Cahir Castle, Co. Tipperary
Cathair Dhuin Iascaigh "Fortress of the Dun Abounding in Fish"
Location: About 14 km slightly northwest of Clonmel on N 24 at the bend in Cahir (also called Caher). The castle is hard to miss, as large as it is, and located on a rocky prominence on the River Suir in the middle of the town.
Description: Cahir is a fine example of a late Medieval Castle that had been enlarged and greatly remodeled in the 15th to 17th centuries. When the main line of the Butler family died out in the late 1700's, the castle fell into ruin. It was partly restored in the 1840's by the Cahir Butlers and more heavily restored after it became a National Monument in 1964. Among the restorations was the faithfully reproduced portcullis, one of a number of defenses the castle possessed. The site includes an inner ward which contains the majority of the buildings and towers (great hall, gatehouse, etc.) and is where the earliest building was carried out on the site of the original dun and cathair. It is also where the majority of the restoration was carried out. The Middle Ward and the outer ward were later additions.
Comments:The castle is wonderful enough to wander through on your own, but a tour with one of the staff adds greatly to understanding the various buildings and gives a wonderful insight into to life at the height of it's use.
History: Cahir underwent a series of stages of development over the centuries. The Rock on which Cahir castle stands was originally an earthen dun or fort, reputedly the residence of Badamair and the local Gaelic chief Finn MacRadamaid. Conor Na Cathrach O'Brien, King of Thomond(Limerick), is said to have built a stone fort (a cathair,from which the town name derives)to replace the earlier earthen one in the 12th century. By the late 12th century, much of Tipperary was conquered from the Irish and extensive tracts of land were granted to Theobald Walter, ancestor of the Butler family.

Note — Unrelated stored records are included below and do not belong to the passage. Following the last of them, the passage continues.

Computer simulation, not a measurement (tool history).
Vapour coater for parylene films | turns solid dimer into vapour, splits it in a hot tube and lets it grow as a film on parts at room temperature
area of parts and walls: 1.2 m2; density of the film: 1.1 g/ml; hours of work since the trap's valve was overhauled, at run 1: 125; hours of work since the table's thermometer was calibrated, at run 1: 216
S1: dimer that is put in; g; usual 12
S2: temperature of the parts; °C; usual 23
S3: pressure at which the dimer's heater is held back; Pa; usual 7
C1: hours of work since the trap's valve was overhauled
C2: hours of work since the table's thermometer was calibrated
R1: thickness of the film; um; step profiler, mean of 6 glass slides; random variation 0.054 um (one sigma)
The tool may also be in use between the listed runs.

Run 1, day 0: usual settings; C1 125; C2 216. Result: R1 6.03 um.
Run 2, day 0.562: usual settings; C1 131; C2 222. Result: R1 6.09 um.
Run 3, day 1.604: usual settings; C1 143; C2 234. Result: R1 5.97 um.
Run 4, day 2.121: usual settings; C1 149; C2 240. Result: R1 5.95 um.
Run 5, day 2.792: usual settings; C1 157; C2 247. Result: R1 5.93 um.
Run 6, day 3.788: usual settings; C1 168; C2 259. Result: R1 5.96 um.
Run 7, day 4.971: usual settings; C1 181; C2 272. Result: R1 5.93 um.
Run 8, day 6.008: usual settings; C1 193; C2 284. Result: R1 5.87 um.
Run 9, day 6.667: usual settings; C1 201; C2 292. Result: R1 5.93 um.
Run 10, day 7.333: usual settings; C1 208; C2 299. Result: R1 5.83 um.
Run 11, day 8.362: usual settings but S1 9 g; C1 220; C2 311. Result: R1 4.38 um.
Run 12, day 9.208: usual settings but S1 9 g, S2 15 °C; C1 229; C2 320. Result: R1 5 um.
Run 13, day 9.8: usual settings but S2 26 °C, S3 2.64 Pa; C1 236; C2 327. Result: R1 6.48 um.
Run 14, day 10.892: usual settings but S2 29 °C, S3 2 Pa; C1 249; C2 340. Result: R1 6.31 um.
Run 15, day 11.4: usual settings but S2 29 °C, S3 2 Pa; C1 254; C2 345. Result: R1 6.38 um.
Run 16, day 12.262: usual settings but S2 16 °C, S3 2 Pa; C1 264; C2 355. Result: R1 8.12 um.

In 1375, the castle was granted to James, 3rd Earl of Ormond, head of the great Anglo- Norman family of the Butlers and direct descendant of Theobald Walter.
In 1543, King Henry (the 8th) made Thomas Butler Lord Baron of Cahir, as a reward for his loyalty to the Crown. Because his son died shortly after Thomas and there were no further male heirs, a nephew, Theobald Butler was given the title. It was Theobald's son, Thomas, who joined the forces of Hugh O' Brien against the English Crown.
There was actually little space for attackers on the island itself so it was difficult to storm the castle with large forces in the early days. The castle was built to be impregnable, with layers of defenses and this was very effective until the arrival of heavy cannons on the battlefields.
In 1599 the forces of Queen Elizabeth attacked when the castle garrison refused to surrender to the Earl of Essex. The artillery of the Earl of Essex did considerable damage to the castle walls in three days of siege. One of the cannon balls from this battle is preserved in the wall of the northeat tower. With the earlier siege still within living memory, in 1647 the occupants surrendered to Lord Inchiquin and three years later they abandoned the castle to Oliver Cromwell without firing a shot. The Butlers, however, maintained possession following the signing of articles in the castle in 1652. The Butler family undertook major restoration work in the years between 1840 and 1846 and it was during this period that Cahir Cottage was built at the far end of the outer ward - a more comfortable residence than the castle.
In 1964 Cahir Castle was acquired by the Irish State following the death of the last heir. More restoration work was undertaken by the State and it is now one of the largest and best preserved castles in the country. It is most famous for it's use in the film "Excaliber".